ROANOKE TIMES

                         Roanoke Times
                 Copyright (c) 1995, Landmark Communications, Inc.

DATE: SUNDAY, October 1, 1995                   TAG: 9510020122
SECTION: SPORTS                    PAGE: C1   EDITION: METRO 
SOURCE: RANDY KING STAFF WRITER
DATELINE: PITTSBURGH                                 LENGTH: Long


TECH HOLDS A BLOCK PARTY

Thanks to a freshman who didn't even think he'd see action this fall, Virginia Tech still has something left to play for in the 1995 football season.

Angelo Harrison, a fourth-string flanker who figured he'd be redshirted this season, might as well have been wearing the shirt of Superman after what transpired Saturday afternoon at Pitt Stadium.

With the listless Hokies down and nearly out, Harrison came off the bench and lifted an entire team by himself in the second half, blocking two punts and igniting Tech's comeback 26-16 victory over Pittsburgh.
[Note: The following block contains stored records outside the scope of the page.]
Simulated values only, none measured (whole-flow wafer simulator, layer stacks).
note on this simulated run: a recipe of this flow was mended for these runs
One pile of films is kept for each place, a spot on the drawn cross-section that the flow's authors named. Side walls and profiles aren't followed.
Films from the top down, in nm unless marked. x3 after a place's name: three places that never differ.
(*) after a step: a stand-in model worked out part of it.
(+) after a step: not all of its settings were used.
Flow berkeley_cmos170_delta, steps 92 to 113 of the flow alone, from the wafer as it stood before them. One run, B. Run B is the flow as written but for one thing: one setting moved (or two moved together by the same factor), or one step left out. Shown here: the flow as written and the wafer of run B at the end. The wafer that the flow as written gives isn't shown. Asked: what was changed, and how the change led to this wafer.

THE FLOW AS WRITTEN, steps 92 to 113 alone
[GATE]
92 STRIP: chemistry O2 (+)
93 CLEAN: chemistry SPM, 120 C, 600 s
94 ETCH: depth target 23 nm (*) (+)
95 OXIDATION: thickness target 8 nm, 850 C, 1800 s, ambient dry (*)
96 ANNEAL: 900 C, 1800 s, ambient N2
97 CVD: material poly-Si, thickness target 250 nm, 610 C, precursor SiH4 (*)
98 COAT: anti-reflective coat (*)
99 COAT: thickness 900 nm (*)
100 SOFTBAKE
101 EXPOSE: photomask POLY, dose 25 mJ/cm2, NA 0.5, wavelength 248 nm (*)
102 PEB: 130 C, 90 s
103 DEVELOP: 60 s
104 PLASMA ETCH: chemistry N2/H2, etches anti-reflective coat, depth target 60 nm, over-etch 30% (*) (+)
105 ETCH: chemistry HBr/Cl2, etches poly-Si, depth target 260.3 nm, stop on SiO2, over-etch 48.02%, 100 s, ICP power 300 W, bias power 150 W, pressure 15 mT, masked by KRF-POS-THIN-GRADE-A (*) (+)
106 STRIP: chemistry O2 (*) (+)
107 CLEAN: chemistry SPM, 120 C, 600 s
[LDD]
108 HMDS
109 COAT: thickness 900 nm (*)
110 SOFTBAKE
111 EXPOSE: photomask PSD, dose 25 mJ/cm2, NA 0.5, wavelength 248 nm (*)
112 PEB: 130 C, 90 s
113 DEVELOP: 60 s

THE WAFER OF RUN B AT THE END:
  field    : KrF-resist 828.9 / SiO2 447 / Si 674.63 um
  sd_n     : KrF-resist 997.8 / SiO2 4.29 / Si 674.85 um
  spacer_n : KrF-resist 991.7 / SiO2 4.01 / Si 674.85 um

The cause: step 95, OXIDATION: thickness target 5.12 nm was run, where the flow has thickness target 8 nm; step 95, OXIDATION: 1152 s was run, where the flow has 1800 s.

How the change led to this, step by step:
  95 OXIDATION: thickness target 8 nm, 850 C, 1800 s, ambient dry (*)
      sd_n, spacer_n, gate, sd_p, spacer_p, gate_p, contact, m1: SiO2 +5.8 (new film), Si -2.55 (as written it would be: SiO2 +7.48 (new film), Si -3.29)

Tech's second straight victory squared its record at 2-2. More importantly, the Hokies improved to 2-1 in the Big East Conference.

For all that, Tech can thank Harrison. All the 19-year-old Spotsylvania native did was supply the game's two biggest plays.

The first one came with Tech trailing 9-0 and seemingly headed nowhere early in the third quarter. Harrison, rushing from the left side of the Hokies' line, stormed through unchecked and took the football off the foot of Pitt punter Nate Cochran, with teammate Korey Irby recovering at the Panthers' 30.

Three Dwayne Thomas runs later - the final one a 15-yard haul around left end - and Tech was back in it, trailing 9-7 with 10:14 left in the third quarter.

"[The block] gave us a spark,'' said Harrison. "And that spark got the fire started, and once the fire got started in our team, there's no more stopping us.''

Well, almost. The Panthers (2-3, 0-1) answered two drives later, going 80 yards in 10 plays. Set up by a third-down pass interference call on Tech's George DelRicco in the end zone, Pitt made it 16-7 on Chris Schneider's 2-yard touchdown dive.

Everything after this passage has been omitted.